FISH SAUCE.

The sight of a thick, four-pound steak, just cut from a halibut that must have weighed, (the idea of a fish wading!) some two hundred pounds, reminds us that trout-fishing is just now in full operation. What a strange, weird mystery there is about mental associations! Long, long ago, we possessed a favorite trout-rod fitted with a Hollow Butt, and so it is that whenever we see a Halibut, trouting comes to our mind.

Yesterday, frogs were croaking, and insects all in green livery, with gilt buttons, contributed to Nature's Great Boston Jubilee of music with their hum. How ridiculous it seems that insects should have a hum!—and yet the Bee has its Hum in its hive.

It is at this season that enthusiastic anglers always get water on the brain. Their dreams are of gurgling brooks. They have visions of mill-ponds, with beautiful little cascades sluicing into them over dams. They stand, in imagination, on bridges, in the eddies beneath which they discern the wagging of silvery tails and rosy fins; and a very common form of nightmare with them is to fancy that the reel of the fishing-rod won't work, just as they are going to wind up a four-pound trout.

Now, also, is the time when friend gives much advice to friend on the subject of the "gentle art." (A trout's opinion on this branch of art, by the by, would be worth having. Perhaps he might not consider it so gentle.)

One student of the angle will say to another, "Always fish up the stream. Fish lie with their heads to the current and their tails in the opposite direction: therefore, by casting up-stream, you run the less chance of being seen by them."

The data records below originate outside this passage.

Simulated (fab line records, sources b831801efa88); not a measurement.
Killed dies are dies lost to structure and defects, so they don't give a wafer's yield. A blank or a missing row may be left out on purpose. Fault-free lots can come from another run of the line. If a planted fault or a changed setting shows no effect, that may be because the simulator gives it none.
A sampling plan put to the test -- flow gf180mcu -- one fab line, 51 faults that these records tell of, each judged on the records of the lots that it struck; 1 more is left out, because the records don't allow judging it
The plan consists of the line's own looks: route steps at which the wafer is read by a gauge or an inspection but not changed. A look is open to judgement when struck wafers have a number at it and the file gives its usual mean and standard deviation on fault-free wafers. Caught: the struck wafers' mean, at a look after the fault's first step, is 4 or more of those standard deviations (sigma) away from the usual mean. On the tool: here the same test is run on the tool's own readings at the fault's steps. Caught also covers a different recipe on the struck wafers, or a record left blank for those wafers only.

Another says, "Be sure you make your casts down-stream; your bob-flies like it better, as you can see by the way they dance on the ripples."

Quoth another, "Always soak your casting-lines with water before you start for the river-side;" while a fourth instructs you never to straighten your lines with water, but by passing them through a piece of India rubber doubled between the finger and thumb.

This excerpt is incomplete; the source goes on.